The Andrei Tarkovsky Collection Review

Released on the 13th June by Artificial Eye is a box set of ALL of Russian filmmaker Andrei Tarkovsky’s features:

Ivan’s Childhood (1962)

Andrei Rublev (1966)

Solaris (1972)

Mirror (1974)

Stalker (1979)

Nostalgia (1983)

The Sacrifice (1986)

Retailing at £59.99 this is an expensive outlay, although given the usual premium price for Artificial Eye releases this does work out a good deal (it also includes a 90 minute documentary, ‘Meeting Andrei Tarkovsky’); therefore anyone who is a fan, this is a must. However, all of Tarkovsky’s films have previously been released on DVD and the box set does come on the back of a 2007 release, The Andrei Tarkovsky Companion, a collection of documentaries profiling the work of the late master of Soviet era cinema. Although Tarkovsky did not have a prolific output, he did produce some of the best known arthouse classics of the late Soviet period – if not the only ones.

His first film, Ivan’s Childhood launched him to immediate success on the international stage winning him the Golden Lion at the Venice Film Festival. It deals with the trauma of a 12-year-old boy who is seeking revenge after the Nazis have murdered his family during the Second World War. Straight away Tarkovsky’s talent as a filmmaker are evident in this film. He followed this initial success with Andrei Rublev in 1966, a 15th century period epic that charts the life of an icon painter during a turbulent period in Russia’s history. Given its subject matter the film was not released for a further six years in the Soviet Union, although it did premiere at the Cannes Film Festival in 1969; once again Tarkovsky received plaudits for his work. Perhaps his best known film though is Solaris (re-made in 2002 with George Clooney) – a sci-fi epic  that is slow and moody in pace and was seen by many as Russia’s answer to 2001: A Space Odyssey (1968) and is the first of his truly haunting works. Based off a novel by Stanislaw Lem, the story is set on aboard a space station in which a mysterious force coming from a nearby planet releases the inner desires and an illusory experience to those exposed.

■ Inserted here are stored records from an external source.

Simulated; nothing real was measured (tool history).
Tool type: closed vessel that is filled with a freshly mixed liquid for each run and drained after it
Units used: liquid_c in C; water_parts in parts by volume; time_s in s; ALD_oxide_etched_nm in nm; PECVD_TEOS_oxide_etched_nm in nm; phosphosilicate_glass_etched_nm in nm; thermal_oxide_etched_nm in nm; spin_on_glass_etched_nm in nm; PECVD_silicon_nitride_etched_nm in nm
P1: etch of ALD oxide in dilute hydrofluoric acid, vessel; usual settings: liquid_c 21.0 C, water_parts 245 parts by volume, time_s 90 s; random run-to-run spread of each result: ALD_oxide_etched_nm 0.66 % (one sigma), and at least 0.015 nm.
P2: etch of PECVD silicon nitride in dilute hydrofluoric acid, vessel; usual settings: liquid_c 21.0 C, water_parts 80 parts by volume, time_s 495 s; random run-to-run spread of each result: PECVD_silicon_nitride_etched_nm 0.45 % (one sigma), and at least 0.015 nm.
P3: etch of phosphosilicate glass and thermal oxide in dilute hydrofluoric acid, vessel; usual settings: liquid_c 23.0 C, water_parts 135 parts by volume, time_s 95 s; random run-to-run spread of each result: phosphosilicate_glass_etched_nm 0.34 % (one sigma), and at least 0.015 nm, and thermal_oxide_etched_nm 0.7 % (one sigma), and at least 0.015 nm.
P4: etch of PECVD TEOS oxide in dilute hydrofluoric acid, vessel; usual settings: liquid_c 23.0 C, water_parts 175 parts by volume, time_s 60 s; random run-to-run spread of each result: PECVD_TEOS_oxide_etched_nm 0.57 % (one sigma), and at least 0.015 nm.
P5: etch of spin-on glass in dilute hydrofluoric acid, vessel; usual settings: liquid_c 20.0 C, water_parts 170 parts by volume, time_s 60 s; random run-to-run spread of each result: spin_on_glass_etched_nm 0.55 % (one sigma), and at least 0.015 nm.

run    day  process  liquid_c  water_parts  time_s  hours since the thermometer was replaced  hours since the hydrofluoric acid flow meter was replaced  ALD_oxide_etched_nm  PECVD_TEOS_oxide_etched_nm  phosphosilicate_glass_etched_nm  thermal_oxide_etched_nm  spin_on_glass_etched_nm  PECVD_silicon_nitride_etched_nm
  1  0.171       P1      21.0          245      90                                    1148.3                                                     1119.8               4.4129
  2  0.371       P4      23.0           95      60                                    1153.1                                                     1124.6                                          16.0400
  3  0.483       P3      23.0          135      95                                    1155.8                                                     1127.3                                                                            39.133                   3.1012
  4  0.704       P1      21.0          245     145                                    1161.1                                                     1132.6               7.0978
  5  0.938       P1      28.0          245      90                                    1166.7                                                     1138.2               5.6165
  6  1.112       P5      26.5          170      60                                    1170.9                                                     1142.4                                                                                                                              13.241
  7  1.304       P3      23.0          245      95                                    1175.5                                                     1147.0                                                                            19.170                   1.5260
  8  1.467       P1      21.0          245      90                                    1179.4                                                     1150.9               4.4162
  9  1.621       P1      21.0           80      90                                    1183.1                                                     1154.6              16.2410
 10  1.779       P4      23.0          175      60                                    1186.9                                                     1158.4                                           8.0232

For me though, my favourite Tarkovsky film was his next one, Mirror. It puzzled many on its release as it builds in haunting, sensory and autobiographical images in a very complex narration with some quite surreal results. This film marked the artistic height of Tarkovsky both as an artist and a filmmaker. The style of Solaris and Mirror are fused together in his next film, the equally haunting and surreal Stalker as it follows an individual’s quest to realise his dreams and desires.

While making Nostalgia in Italy in the early eighties Tarkovsky, who had a problematic struggle with the Soviet authorities defected to the West with the film portraying the director’s own isolation and melancholy while living in exile. His final film, made while he was gravely ill was The Sacrifice and in his atypical complex manner he expresses his faith in God in a tale about a man who is ready to sacrifice all that is precious to him if he can prevent a nuclear disaster. Certainly since Solaris, Tarkovsky’s work has explored the isolated struggles that man has with himself – and does so in a very surreal reflexive and haunting manner. Born in 1932, he dies shortly after completing The Sacrifice.

Tarkovsky’s films are justifiably considered metaphysical. They are complex moody and in a very Russian way are very beautiful. There are many recurring themes in his films: water, childhood, memory, reflections and dreams. They are not easy films to watch unless you are prepared to go along with the pace. In this sense they are very personal odysseys and one should view them with this in mind.